Thursday, December 11, 2003


Internet Explorer Spoofing Vulnerability Found  

Internet Explorer Spoofing Vulnerability Found: "Internet Explorer Spoofing Vulnerability Found
By Matt Hicks
December 10, 2003

Users could be lulled into providing sensitive information through a Internet Explorer browser vulnerability that allows fake URLs to obscure the real domain.

A new vulnerability discovered this week in Internet Explorer could allow for the spoofing of URLs in the Web browsing, potentially putting users' sensitive information at risk.
Security researchers confirmed a vulnerability in Internet Explorer 6 that could let an attacker display a fake URL in the browser's address bar in an attempt to disguise the real domain, according to a security bulletin released on Tuesday by Danish security company Secunia Ltd.
Using the security hole, an attacker could trick users into providing sensitive information or download malicious software by leading them to think that they are visiting a trusted site, the advisory said. "
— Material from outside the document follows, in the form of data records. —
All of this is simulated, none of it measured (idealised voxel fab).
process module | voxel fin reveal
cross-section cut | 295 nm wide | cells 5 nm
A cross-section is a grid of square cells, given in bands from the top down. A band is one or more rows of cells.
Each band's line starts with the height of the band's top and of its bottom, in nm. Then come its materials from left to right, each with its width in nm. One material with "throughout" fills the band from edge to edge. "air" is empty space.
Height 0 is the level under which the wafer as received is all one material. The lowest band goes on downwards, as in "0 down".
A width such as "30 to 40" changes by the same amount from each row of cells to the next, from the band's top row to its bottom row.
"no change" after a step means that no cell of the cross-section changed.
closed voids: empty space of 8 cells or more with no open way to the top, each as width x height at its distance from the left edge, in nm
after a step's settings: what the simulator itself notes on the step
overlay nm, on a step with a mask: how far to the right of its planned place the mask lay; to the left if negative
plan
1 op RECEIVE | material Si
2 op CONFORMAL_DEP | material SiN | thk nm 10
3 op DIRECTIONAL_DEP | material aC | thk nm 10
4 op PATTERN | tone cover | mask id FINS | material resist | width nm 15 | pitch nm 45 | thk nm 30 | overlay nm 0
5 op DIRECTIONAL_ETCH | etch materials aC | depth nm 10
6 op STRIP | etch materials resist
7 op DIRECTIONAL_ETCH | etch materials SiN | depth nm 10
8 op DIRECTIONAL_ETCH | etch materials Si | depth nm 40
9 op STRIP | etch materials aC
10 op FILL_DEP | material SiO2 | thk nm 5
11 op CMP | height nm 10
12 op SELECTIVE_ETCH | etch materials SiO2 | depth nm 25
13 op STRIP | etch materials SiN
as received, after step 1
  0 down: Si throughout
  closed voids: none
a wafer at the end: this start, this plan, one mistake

This gigantic threat was rated "Moderatley Critical" by Microsoft. I think that it's a whole lot more like "Don't do ANY 'secure' transactions with IE6 until this is fixed or you'll probably regret it as long as it takes you to get your money and your identity back. In other words, MUCH longer than you'll be alive. It's quite possible for your heirs to regret your stupidity after you're safely dead.

It's about like calling the hole in the Titanic "moderately critical".

Wednesday, December 10, 2003



iTNews: "IBM gets early court victory in SCO/Linux case

By Paul Thurrott, Windows & .NET magazine
Wednesday, December 10, 2003


COMMENTARY: SCO revealed this week that a judge ruled in favor of IBM last week in SCO's trade secret violation lawsuit against the computing giant, a stunning legal victory for IBM.
SCO sued IBM earlier this year for US$1 billion, alleging that the Linux operating system IBM now supports contains software code stolen from UNIX, the rights to which SCO largely owns. SCO also revoked IBM's UNIX license.
However, late last week, IBM found itself on the receiving end of a favourable court decision, resulting in an interesting reversal of fortunes. SCO had been pressuring the courts to force IBM to reveal its UNIX and Linux source code so SCO could prove that IBM was using stolen code. But the judge ruled that SCO would have to present its own UNIX source code first and identify which software code had been stolen."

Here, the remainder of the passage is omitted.